Connell Waldron, one of two main characters in this novel, is Marianne Sheridan’s friend and intimate, and the two of them influence one another in important ways over the course of the story. At the beginning, Connell is a conventional, popular high school student. Although less bullying and boisterous than many of the other boys in his social group, he keeps himself at a remove from his own bookish, introspective tendencies. He likes being a part of a social group, even if he occasionally finds it stifling, and he does not examine his feelings too closely. 


Marianne causes Connell to see what he has been missing in his regular social life: namely, real communication, as opposed to ritualized gatherings and outings. Although Connell was sexually experienced before he became involved with Marianne, she is the first girl with whom he actually enjoys sex. She is also the first girl with whom he talks about what is on his mind—thus actually discovering what is on his mind. Marianne influences Connell, for better or worse, to study literature at Trinity College in Dublin rather than to study law at a school nearer to their hometown. She encourages Connell to take a lonelier, riskier path than the one he might have taken had they not met, but it’s a path that’s deeper and more rewarding as well. 



Marianne Sheridan

Marianne is Connell’s friend and intimate. Although she initially seems more self-possessed and worldly—from a wealthy family, she affects an amused and indifferent distance from the cliquish social world of their small-town high school—she has her own vulnerabilities. Her assured façade conceals a deep self-loathing, a result of her dysfunctional family background. This self-loathing manifests itself most powerfully in her sexual relations with men, and Connell must learn to navigate her masochistic impulses while also not fully giving in to them. 

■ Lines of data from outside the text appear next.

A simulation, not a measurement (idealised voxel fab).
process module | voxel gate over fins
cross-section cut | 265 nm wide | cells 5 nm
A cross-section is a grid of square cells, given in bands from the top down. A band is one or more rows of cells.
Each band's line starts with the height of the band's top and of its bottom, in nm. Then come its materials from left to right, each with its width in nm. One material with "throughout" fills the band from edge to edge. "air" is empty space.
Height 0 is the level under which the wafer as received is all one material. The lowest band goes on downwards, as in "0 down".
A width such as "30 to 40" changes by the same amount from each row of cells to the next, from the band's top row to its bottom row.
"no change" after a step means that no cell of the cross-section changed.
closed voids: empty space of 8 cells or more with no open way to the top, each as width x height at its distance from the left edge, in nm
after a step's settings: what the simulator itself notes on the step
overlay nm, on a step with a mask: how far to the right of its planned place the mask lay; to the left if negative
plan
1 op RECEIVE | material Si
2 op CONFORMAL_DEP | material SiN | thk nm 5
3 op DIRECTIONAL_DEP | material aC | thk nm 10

While Marianne wakes Connell up to his introspective, loner side, Connell wakes Marianne up to the realization that she needs people. Though her social manner is less shy than his, she is also a lonelier character, even when surrounded by friends at Trinity. She does not depend deeply on anyone, and she views herself as a person apart, whether loathed or envied or both. Connell rescues her from this burdensome feeling of separateness, and she finds at the end of the novel that she enjoys being “a normal person.” She can now walk down the street and feel that she is a part of the world, in all of its glancing incidental beauty. 



Lorraine Waldron

Lorraine, young and single, is Connell’s mother. She had Connell when she was just a teenager, and Connell has never known his father. Unconventional yet loving, Lorraine brings stability to Connell’s life. 


As a single mother in a small, conservative town, Lorraine has learned how to think for herself and to decide on her own moral values. Her individualism shows most clearly in her feminist defense of Marianne and in her shame at her own son’s behavior, when Connell decides to take another, more socially acceptable girl to the Debs Ball. 


Denise Sheridan

Denise is Marianne’s mother; like Lorraine, she is referred to by her first name throughout the novel, though this seems to imply an icy distance rather than an offhand familiarity. Although Denise does not appear often, she has a destructive effect on Marianne. Denise is the inverse of Lorraine; though also a single mother, she is no freethinker or feminist. Denise has internalized the values of her deceased abusive husband as well as the values of a patriarchal, religiously conservative culture. She shuns her daughter and favors her bullying son, Alan. 


Because of her wealth, Denise feels superior to more modest citizens like Lorraine, who works as Denise’s housekeeper, and she keeps all uncomfortable self-awareness at bay. Though isolated, she tells herself that she is “normal” because she lives in a big house, even though the townspeople view her as peculiar. Ironically, Denise’s concern with appearances and brittle adherence to conventional patriarchal values make her isolated and odd. These values have hurt and warped her, and they have destroyed her family, but she clings to them because they are what she knows. In the end, Marianne sees her mother in a new light—as just another person out in the world—much as Marianne comes to see herself.  


Alan Sheridan

Alan is Marianne’s bullying brother. Like Denise, he plays one role in the family and another role in the world. Although Marianne is cowed by him, she understands that he is weak himself, and he needs to victimize her to assert his own superiority and dominance. She can hear his uncertainty and cravenness in his telephone conversations with his classmates, and when Connell finally confronts him at the end of the novel—telling him to leave Marianne alone—Alan caves in immediately and even starts to cry. 


Though Alan plays the role of monster throughout much of the novel, he is also a victim. His father abused him, and Alan picks up his father’s bullying mantle, goaded on by Denise. He has an artificially powerful role in the family that he cannot possibly live up to, and he has no clue how to behave in the world. Alan is trapped in a vicious cycle: He takes out his frustrations on his sister because he flounders outside of the home. It’s the only way that he knows how to shore up his sense of himself.